On 04/19/2015 05:42 PM, BartC wrote:
So I'm aware of some of the things that are involved. (BTW that project worked reasonably well, but I decided to go in a different direction: turning "J" from a mere syntax into an actual language of its own.)
Something you might try with your new language is to have an editor that can parse the source text to a tokenised "text" data file. It should be a fairly direct text to text translation, so putting it into the editor should be doable.
Once you get that far, you can add pluggable token parsers to the editor that can unparse the token files to a specific user format for editing, and reparse it back to the standardised token file for storage. Now the users can choose a customised dialect of your language. And the compiler will work on a single token file type.

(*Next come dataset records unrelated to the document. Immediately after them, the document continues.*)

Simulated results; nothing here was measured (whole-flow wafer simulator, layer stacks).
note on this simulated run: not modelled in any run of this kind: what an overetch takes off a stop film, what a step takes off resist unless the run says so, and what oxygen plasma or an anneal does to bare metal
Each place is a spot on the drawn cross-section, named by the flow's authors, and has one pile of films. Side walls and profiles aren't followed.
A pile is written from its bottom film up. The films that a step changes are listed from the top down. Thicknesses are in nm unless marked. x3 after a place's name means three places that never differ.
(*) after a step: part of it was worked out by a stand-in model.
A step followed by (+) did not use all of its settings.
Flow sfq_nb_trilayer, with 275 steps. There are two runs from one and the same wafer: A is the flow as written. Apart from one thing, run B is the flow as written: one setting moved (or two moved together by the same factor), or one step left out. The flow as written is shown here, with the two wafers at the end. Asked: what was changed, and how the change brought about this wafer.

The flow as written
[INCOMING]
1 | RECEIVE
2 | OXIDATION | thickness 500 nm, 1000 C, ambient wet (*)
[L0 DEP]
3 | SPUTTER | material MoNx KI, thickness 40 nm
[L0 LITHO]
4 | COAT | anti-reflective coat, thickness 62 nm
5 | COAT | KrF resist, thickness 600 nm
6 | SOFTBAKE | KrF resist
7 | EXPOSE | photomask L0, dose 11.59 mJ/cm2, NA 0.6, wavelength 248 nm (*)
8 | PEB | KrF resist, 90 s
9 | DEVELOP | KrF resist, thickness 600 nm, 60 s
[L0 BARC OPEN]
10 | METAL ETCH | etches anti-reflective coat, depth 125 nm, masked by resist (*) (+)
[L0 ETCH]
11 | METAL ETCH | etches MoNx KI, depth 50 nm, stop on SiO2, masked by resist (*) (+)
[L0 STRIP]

This will also remove the need for pretty printers and formatters as they will be built into the editors pluggable token parser. Just have the editor tokenise and then immediately untokenise and you just checked for syntax errors and reformatted the program. The highlighter could also work with the token parser as well. The only catch is how to handle compile and run time errors. The editor will need to read an error file and translate it back to the source. I think it's doable but it will be tricky to get it to work well.
The reason to make the split at tokens is, it's at a stage that most of what is needed is already in a text editor.
The token file format becomes the bridge that spans the gap between the user/editor and the compiler/interpreter.
Then your compiler/interpreter is all implementation details that work on a single standardised token file format rather than unformatted text files.